Bennett on Holland’s passing: ‘It’s a sad day, I have the greatest respect for Coach Holland’

By Jerry Ratcliffe

Photo courtesy of the Holland family

Tony Bennett will never forget the first time he met Terry Holland.

Bennett was in his first year as head coach of Washington State in 2006 and was attending some spring basketball meetings at the Biltmore Hotel in Phoenix. Little did he suspect that day that within a few years, he would take over the Virginia basketball program and eventually surpass Holland as UVA’s winningest coach.

“I was on the treadmill, and I was just thinking about this today, but Terry had a tennis racquet and was walking with someone to go play,” Bennett said Monday, hours after learning of Holland’s passing. “He came over and said, ‘Hey Tony, I really admire your father. Please tell him hello, and great job by you in your first year,’ and said something like, ‘I love defense.’

“I just remember the exchange, like what a nice gentleman. I remember calling my dad and saying, ‘Hey, I just met Terry Holland and that he sent his best to you.’ It was such a cool memory. That was Terry.”

Bennett’s father, Dick, the former coach at Wisconsin and at Washington State prior to Tony taking over the program, was a contemporary of Holland (both 80 years old).

“I know my dad felt the same about [Holland],” Bennett said. “I don’t know if they interacted a whole lot, but there was so much mutual respect, and how can you not love Terry for the person he is, and his family?”

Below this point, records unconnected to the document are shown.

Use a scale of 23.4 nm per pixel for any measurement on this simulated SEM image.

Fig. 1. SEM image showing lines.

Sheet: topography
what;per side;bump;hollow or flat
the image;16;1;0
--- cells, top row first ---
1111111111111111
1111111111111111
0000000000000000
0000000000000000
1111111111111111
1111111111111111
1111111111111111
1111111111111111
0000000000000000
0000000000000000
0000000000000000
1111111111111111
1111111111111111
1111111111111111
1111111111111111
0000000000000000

When Bennett passed Holland on UVA’s all-time wins list this season, Bennett almost felt bad about the accomplishment, stating that he wished Holland could keep the record forever. That’s how much respect Bennett had for Holland.

In fact, Bennett has always gone out of his way to acknowledge Holland building the solid foundation of Virginia basketball, and has acknowledged Holland on several occasions, such as UVA’s ACC Tournament championship in 2014, the school’s first since Holland first did it in 1976.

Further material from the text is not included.